The 3 money bag strategy is a portfolio balancing concept which allows investors to segregate their investments into 3 key classifications:-

  • Long Term Strategic Fund (Strategic)
  • Medium Term Tactical Fund (Tactical)
  • Opportunity Fund (Opportunity)

The 3 money bag strategy assumes that the funds in all 3 bags are used purely for investments and all necessary expenses have been set aside. These funds are for compounding wealth over the long term.

The Strategic funds are used to invest in asset classes which can be considered defensive, non-discretionary and long term in nature. Real estate, healthcare, high dividend stocks and REITs are examples of investments in this portfolio. Funds invested should continue to provide investors with a steady stream of income regardless of economic seasons.

The Tactical fund should be allocated to asset classes which are discretionary in nature and provide a more significant upside potential during heightened economic growth. Investors have an eye to spot changes in the economic cycle and exit these investments at the appropriate market season. Investors take a greater risk in this tactical fund with potential for a much larger growth.
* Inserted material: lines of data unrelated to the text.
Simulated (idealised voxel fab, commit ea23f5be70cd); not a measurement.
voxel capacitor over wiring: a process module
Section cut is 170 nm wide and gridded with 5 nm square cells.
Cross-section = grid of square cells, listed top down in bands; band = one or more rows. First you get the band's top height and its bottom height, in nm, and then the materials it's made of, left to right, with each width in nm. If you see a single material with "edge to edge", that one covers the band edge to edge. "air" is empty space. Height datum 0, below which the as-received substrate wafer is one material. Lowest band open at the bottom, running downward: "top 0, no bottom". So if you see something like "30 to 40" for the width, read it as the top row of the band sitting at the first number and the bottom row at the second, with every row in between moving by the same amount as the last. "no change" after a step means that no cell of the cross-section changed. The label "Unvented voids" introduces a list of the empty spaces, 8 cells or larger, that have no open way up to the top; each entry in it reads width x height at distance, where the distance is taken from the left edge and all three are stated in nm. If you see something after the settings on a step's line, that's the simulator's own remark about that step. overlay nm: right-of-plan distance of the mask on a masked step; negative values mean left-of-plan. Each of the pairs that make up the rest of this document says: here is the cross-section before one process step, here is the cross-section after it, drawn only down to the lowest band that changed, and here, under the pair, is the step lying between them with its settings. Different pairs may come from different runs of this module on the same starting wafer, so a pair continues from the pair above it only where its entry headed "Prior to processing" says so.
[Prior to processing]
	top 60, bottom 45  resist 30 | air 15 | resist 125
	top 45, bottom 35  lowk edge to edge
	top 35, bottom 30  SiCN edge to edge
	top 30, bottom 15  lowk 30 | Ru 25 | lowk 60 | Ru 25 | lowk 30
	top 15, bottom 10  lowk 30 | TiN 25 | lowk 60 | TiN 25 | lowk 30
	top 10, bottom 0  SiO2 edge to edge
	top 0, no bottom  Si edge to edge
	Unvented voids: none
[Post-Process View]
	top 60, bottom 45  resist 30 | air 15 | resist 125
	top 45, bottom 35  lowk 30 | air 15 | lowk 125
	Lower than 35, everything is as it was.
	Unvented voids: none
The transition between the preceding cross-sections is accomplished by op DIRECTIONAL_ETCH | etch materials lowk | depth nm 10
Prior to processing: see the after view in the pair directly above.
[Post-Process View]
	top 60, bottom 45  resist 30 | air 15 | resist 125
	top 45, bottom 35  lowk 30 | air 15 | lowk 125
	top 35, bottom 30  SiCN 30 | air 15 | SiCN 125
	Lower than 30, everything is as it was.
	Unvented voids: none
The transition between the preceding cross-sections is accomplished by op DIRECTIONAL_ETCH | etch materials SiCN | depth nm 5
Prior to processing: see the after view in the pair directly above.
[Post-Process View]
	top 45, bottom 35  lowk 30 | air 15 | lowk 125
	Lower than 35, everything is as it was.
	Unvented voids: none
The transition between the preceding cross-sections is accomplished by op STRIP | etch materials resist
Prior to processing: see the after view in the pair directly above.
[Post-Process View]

The Opportunity fund is where investors park their money in cash or in high quality bonds which can be liquidated easily. All passive income received from both the Strategic and Tactical fund should be allocated here for reinvestment in the future.

The Opportunity fund is based on the principle of maintaining some cash and liquidity in the portfolio is so that investors are equipped and ready to take opportunity when they come across a high quality and undervalued investment. This fund should continue to grow over time due to accumulation of passive income and an investor should draw down on the funds during opportune moments.

In a completely balanced portfolio, an investor would have an allocation of 34%, 33% and 33% to the Strategic, Tactical and Opportunity fund respective.

However, the 3 money bag strategy can be adjusted according to the risk appetite of the investor as well as the economic environment that we are presently in. A table below illustrates the various suggested allocations by percentage that an investor could consider:

A person can opt for a particular risk appetite depending on age, fund size, economic season, personality and investment objectives.

For example, an investor who is close to retirement and whose primary purpose of investing is to preserve their wealth and generate passive income should opt for a conservative fund allocation.

In the case of a young professional whose primary purpose is to grow their wealth and compound their asset value could opt for a Growth or Aggressive fund allocation.

Investors who are relatively new to investing could consider a Balanced fund allocation.

One important aspect when considering the percentage allocation within the 3 bags is the current economic environment. Right after emerging from a recession, an investor could consider and "Aggressive" portfolio allocation. However, if we deep into a long bull run, investors could consider a "Conservative" or "Risk Adverse" portfolio allocation.

What Allocation Should We Consider Now?

According to data from National Bureau of Economic Research (NBER) which tracks the data of the US Business Cycle Expansions and Contractions, the US experienced 12 major economic recessions since World War II. Each recession last on average 10.83 months. The longest being the Global Financial Crisis in 2008 which lasted over 18 months!

Source: US Business Cycle Expansions and Contractions, National Bureau of Economic Research (NBER)

More interestingly is the average duration from trough to peak which gives us an indication of how long an economic expansion will last. On average, it is approximately 60 months or about 5 years. The longest economic expansion was from November 2001 to December 2007 lasting about 120 months or about 10 years – double the average!

Source: US Business Cycle Expansions and Contractions, National Bureau of Economic Research (NBER)

As of January 2017, we have completely a full 103 months of economic expansion, 3rd longest in history since World War II and surpassing the average by more than 40 months.

Recently, we have had a lot of positive news emerging the in markets lately with economic expansion at a record pace, stock markets at historical highs and record earnings announcements from the multi-national firms. 

However history tells us that the party cannot go on indefinitely. What goes up, must come down and we are definitely moving much closer to the start of the next recession.

Hence, looking back at history, it does seem that we are in a long than average season of economic prosperity. However, history has shown that recessions are a natural part of the economic cycle.

Recently, the stock-market started a brutal sell-off. At this moment, it is not clear if this is just a minor correction in the bigger scheme of things or just the start of a multi-month stock-market downstrend.

As we are deep into the current economic prosperity and equities are still overvalued despite the recent sell-off, investors should consider a "Conservative" or "Risk Adverse" portfolio allocation. Allocating significant amounts to cash reserves and scaling down on tactical investment selections would be wise in this current economic environment.